Use of points-to analysis (PTA) to get indirect edges
First, really cool work! :)
I was experimenting with your prototype and found out that it takes a really long time and memory to compute the graphs in the server component (SVF) for some large real-world programs, regardless of the use of the --get-indirect flag.
Digging into the code I see that regardless of the --get-indirect flag it's computing a full pointer analysis: https://github.com/HexHive/SieveFuzz/blob/1751673ed6c56b7dc69b71ef07ace49867e3cfa4/patches/svf/svf-ex.cpp#L101-L113
For reference, see SVF's code:
createAndersenWaveDiffcallsanalyze: https://github.com/SVF-tools/SVF/blob/a99ee34ed34a67ce72f028ca9dbd8005b5463d05/include/WPA/Andersen.h#L427-L436Andersen::analyze: https://github.com/SVF-tools/SVF/blob/a99ee34ed34a67ce72f028ca9dbd8005b5463d05/lib/WPA/Andersen.cpp#L106-L128
Hence, regardless of the --get-indirect flag, SieveFuzz is using a call graph augmented with the indirect edges found by PTA.
In case the --get-indirect flag is given, it will also add the indirect edges from the PTA to the ICFG.
Given that the paper does not discuss the use of PTA, I was wondering if the intended use of SieveFuzz (i.e. what is evaluated in the paper) is with or without PTA and the --get-indirect flag.
Thanks a lot for your interest and sorry for the late reply! As you correctly pointed out, we do use a PTA callgraph and then add those edges to the ICFG. This was intended as an optimization/ease-of-implementation tactic where instead of creating new edges from scratch in the ICFG upon being observed dynamically we instead would follow through on indirect edges overlaid on top of this ICFG during our reachability analysis only if we had seen that indirect edge dynamically before. For the purposes of the evaluation, we had the PTA callgraph along with the --get-indirect flag turned on for all targets. The only exception was mJS where we turned the --get-indirect flag turned off because the version of SVF we used at the time would segfault trying to overlay the indirect call edges onto the ICFG.

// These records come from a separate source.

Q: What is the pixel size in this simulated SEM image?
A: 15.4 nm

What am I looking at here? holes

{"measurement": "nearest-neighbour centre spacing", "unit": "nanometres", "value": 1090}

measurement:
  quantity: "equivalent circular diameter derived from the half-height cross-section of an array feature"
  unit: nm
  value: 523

Let me know if you have any further questions.
@prashast Thanks for the explanation.
Unfortunately I've not been able to run PTA on some targets from the MAGMA dataset. PHP goes out-of-memory on a machine with 128GB of RAM and others (e.g., openssl, sqlite, etc.) consume tens of GBs making it impossible to run a decent amount of instances in parallel (for evaluation purposes).
Would it be possible to patch the prototype and not use PTA but add the indirect edges to the graphs as they're discovered?
Also, the version of SVF used in this prototype is quite old. Newer version haven't changed the API much but have lots of improvements and bug fixes.